On-season calendar of Nam Dokmai mango in northern Thailand

Fruit growth was monitored dependent on the different irrigation practices used, and although mango production in Thailand has become increasingly professional over recent years, most farmers still have no proper irrigation facilities. As a result, it is common practice to use a hose carried from one tree to another, not only a time intensive task but an activity that makes any technical scheduling impossible, resulting in water loss due to non-uniform water distribution (Fig. 6.3). Furthermore, the flow rates produced by hoses are mostly higher than soil infiltration rates; thus, on sloping land run-off occurs and irrigation water is wasted.
Fig. 6.3

Left-hand picture: ‘Washing off’ wilted flowers after the fruit set has developed. Using traditional irrigation techniques, the hose is placed underneath the tree. Right-hand picture: Micro-sprinkler placed laterally for PRD irrigation

In the studies here, then as the impact of irrigation scheduling on fruit growth varies during different phenological stages, so on-tree fruit development was monitored by measuring the typical dimensions of the sample fruit and estimating the fruit mass based on an equation originally developed for the mass estimation of Chok Anan mango fruit (Spreer and Müller 2011) and later on confirmed with Nam Dokmai fruit (Schulze et al. 2012). It was shown that, especially during the period of rapid fruit growth, results varied based on the irrigation practices used (Fig. 6.4). While conventional irrigation as used by the farmers resulted in a lower fruit growth, scheduled irrigation using micro-sprinklers produced larger fruit, and the fruit continued growing right up until being harvested. This had already observed in earlier experiments (Spreer et al. 2009) and points to the importance of irrigation, even in the late growth stage, unless sufficient rainfall can be guaranteed. A machine learning approach was conducted based on 3 years yield, weather and irrigation data, and this confirmed that irrigation is most relevant for yield formation in the period after the fruit set has developed and shortly before the harvest (Fukuda et al. 2012).
Fig. 6.4

Fruit growth of Nam Dokmai mangoes under different irrigation practices: (1) farmers’ irrigation with a hose (CIt), (2) farmer’s irrigation with micro-sprinklers (CIm), (3) full irrigation (FI), and (4) partial root-zone drying (PRD)

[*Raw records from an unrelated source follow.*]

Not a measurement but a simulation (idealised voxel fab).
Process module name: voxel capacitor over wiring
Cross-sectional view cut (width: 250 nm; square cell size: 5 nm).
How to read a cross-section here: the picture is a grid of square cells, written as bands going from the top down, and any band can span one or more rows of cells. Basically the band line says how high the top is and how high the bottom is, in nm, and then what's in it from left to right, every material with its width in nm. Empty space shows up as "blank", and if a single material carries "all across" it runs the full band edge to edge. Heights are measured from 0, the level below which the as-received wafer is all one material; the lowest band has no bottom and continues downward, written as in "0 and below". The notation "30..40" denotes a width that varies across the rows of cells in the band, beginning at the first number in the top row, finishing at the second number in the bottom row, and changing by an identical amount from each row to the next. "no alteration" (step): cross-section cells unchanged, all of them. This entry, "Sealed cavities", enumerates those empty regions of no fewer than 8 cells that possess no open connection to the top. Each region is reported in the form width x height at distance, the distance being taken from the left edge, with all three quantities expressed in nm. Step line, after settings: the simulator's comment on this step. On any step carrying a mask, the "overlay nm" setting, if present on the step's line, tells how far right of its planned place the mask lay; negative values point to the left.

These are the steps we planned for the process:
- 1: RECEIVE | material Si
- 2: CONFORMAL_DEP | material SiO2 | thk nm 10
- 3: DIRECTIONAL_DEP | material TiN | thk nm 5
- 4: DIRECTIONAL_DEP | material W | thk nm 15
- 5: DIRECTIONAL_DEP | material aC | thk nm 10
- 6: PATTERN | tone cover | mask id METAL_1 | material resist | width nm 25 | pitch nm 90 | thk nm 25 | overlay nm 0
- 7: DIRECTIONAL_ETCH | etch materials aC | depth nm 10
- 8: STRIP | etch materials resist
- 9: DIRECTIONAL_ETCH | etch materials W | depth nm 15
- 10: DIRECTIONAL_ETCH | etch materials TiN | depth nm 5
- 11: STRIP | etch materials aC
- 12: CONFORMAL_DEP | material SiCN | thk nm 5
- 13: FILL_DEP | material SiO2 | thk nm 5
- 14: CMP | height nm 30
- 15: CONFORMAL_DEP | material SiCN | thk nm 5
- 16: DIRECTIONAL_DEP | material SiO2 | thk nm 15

6.2.4 Introduction of Micro-irrigation to the Mango Production Process

Irrigation using hoses placed underneath the mango trees is still commonly practiced in northern Thailand. While the installation costs of this method are low, running costs are high in terms of electricity and labor. Apart from a volume independent access fee, irrigation water is not priced in northern Thailand; however, a previous study showed that under these conditions, micro-sprinkler irrigation based on a climatic water balance can improve farmers’ revenues after a rather short pay-back time of 4.6 years, while PRD only results in higher returns as compared to full irrigation if a water price is assumed (Satienperakul et al. 2009).

By comparing traditional techniques and micro-sprinklers, we have found that the introduction of micro-sprinklers into irrigated mango production activities in northern Thailand has the potential to increase both yields and WUE (Spreer et al. 2011), and that farmers can well handle and operate such systems, even if they receive no additional extension in terms of irrigation scheduling. Interestingly, in our studies, farmers’ experiences matched quite well with the calculated irrigation water requirement. If scheduling is done based on a climatic water balance, it is possible to further increase WUE and obtain fruit of a more uniform shape and size. As fruit size is a crucial factor in the marketing of exports, we believe that farmers who produce for export need to rely on improved irrigation scheduling to exploit the full benefits of installing a micro-irrigation system. It is; therefore, considered necessary to support the introduction of improved micro-sprinkler systems on a communal level and, at the same time, establish an irrigation extension service which can advise farmers on water efficient irrigation techniques, including the option of using deficit irrigation during extended drought periods (Schulze et al. under review).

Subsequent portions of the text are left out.